In N.Y., Christopher Clarey reports tennis player Maria Sharapova will "soon be on the other side of the camera for a change, taking another tennis break in February to debut as a television presenter with NBC for the Olympics in Sochi, Russia," where she lived "from ages 4 to 7." She is "also expected to play a role in Sochi's opening ceremony." Sharapova said of the NBC offer, "I was planning on going anyway, and this just kind of came about. Personally, selfishly, it’s just really good experience for me, because I’ve never done anything like that with television, and I’m keen to learn. I’ve never been to a Winter Olympics before. I’m certainly not going to be commenting on bobsledding or anything" (N.Y. TIMES, 12/16).
BOWLING FOR SOUP: In DC, Norman Chad wrote, "The PBA on TV is broke, and frankly, I'm not sure how to fix it." The league this year has "gone with groundbreaking blue dye on the lanes to show the oil patterns, and that means they talk a lot about, well, oil patterns." Listening to ESPN analyst Randy Pedersen discuss oil patterns "isn’t exactly like listening to Gore Vidal discuss the classics." The blue dye is "almost unnoticeable and not nearly as annoying as, say, TBS’s PitchTrax," but now there is "even more emphasis on oil patterns, with Pedersen talking endlessly about friction" (WASHINGTONPOST.com, 12/15).
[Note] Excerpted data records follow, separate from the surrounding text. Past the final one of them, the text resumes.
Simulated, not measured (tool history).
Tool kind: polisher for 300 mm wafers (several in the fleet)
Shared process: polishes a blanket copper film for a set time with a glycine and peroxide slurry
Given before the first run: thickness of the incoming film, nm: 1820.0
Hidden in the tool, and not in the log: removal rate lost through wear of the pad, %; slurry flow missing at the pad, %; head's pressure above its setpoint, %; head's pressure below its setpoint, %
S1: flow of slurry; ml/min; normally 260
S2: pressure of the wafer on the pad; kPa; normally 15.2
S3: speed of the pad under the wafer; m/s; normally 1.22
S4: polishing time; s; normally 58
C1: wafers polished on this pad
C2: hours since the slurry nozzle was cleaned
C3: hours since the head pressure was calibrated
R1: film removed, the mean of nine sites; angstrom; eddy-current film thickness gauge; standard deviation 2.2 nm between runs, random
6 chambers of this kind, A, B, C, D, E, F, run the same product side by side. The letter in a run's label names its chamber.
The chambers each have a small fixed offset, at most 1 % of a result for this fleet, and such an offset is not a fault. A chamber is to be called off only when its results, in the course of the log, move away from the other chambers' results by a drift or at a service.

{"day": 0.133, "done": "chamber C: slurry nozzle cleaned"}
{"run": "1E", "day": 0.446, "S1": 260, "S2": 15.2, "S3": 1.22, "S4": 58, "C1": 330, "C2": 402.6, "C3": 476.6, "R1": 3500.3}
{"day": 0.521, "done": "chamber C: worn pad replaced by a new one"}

FORBIDDEN LANGUAGE: In West Palm Beach, Frank Cerabino noted ESPN execs have "issued a directive to their on-air talent to stop saying the word 'sucks' during their broadcasts." Years ago, you would "never see the word printed in a newspaper or hear it spoken on a newscast," as newsmakers "didn’t say the word when reporters were taking notes or cameras were rolling." But now, it has "become common." Cerabino: "We have gradually turned into a two-adjective nation, where everything either sucks or is awesome. So, let’s all applaud ESPN for taking a bold step to force its broadcasters to combat half of that problem" (PALM BEACH POST, 12/13).
A SECOND CHANCE: NESN last week announced that former Hawks sideline reporter Elle Duncan in February "would be added to the roster" of the net's on-air personalities. But in Boston, Gayle Fee notes the net "made no mention" of Duncan's arrest for "a DUI following a Hawks playoff game." NESN execs said that Duncan was "'totally upfront' with her future bosses about the arrest when she interviewed for the Boston gig." NESN Marketing & Communications Manager Gary Roy said, "She expressed remorse and responsibility for her actions" (BOSTONHERALD.com, 12/16).